Characterization of deformation perpendicular to relative plate motion and major faults of the northern San Andreas system using geodetic data
Abstract:The northern San Andreas fault system NW of Clear Lake, CA is comprised of the subparallel San Andreas, Maacama, and Bartlett Springs faults. The dominant geodetic signal across the region is right lateral shear strain largely accommodated by infrequent earthquakes on these three faults and creep on the upper 5 km of the latter two. Here we use a newly densified Global Positioning System (GPS) velocity field (Murray et al., 2014) to assess the existence of regional contraction/extension. If present, the degree to which this deformation contributes to oblique slip in future earthquakes or, conversely, is partitioned into off-fault strain has implications for anticipated ground motions and inferred on-fault and off-fault moment deficit rates used in seismic hazard assessment.
We inspect the observed horizontal GPS velocity field in a Sierra Nevada-Great Valley (SNGV) fixed frame. To first order the maximum contractile strain rate axis is well-aligned with the maximum compressive stress orientation (Provost and Houston, 2003). Although observed velocities at coastal sites compared to those on the SNGV block show little net strain perpendicular to the direction of Pacific-SNGV relative motion, velocity profiles transecting the three faults show both contraction and extension perpendicular to relative plate motion within the zone between the Great Valley and the coast.

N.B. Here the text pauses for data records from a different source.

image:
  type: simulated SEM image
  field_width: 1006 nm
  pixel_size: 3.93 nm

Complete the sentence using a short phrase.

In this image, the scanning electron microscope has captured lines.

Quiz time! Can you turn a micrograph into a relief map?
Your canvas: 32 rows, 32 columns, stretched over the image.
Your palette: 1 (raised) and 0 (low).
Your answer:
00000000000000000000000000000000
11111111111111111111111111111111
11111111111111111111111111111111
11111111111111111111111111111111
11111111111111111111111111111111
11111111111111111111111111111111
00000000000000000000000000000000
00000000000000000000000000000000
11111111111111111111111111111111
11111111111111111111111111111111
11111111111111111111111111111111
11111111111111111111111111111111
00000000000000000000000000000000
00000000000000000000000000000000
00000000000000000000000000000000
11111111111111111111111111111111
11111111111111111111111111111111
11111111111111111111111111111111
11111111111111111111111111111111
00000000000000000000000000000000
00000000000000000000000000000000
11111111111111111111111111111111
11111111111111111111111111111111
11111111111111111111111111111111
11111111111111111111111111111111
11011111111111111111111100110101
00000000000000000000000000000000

To evaluate this signal in the context of fault slip, we consider the residual fault-perpendicular velocity after removing predicted velocities due to the strike-slip component of estimated creep and interseismic locking (Murray et al., 2014). The slip rate model accounts for the fact that the orientations of the three major faults vary along their lengths, the faults are neither uniformly parallel to each other nor to the relative plate motion direction, and strike-slip creep rates vary along strike. In many locations near-fault residual strain rates are small, suggesting geometry and non-uniform creep rates can account for much of the observed fault normal motion. Localized residual strain near faults and broader patterns in off-fault regions persist. Ongoing work is focused on comparison of geodetic strain rates, focal mechanisms, and topography to better characterize possible partitioning of shear and contraction/extension within the region.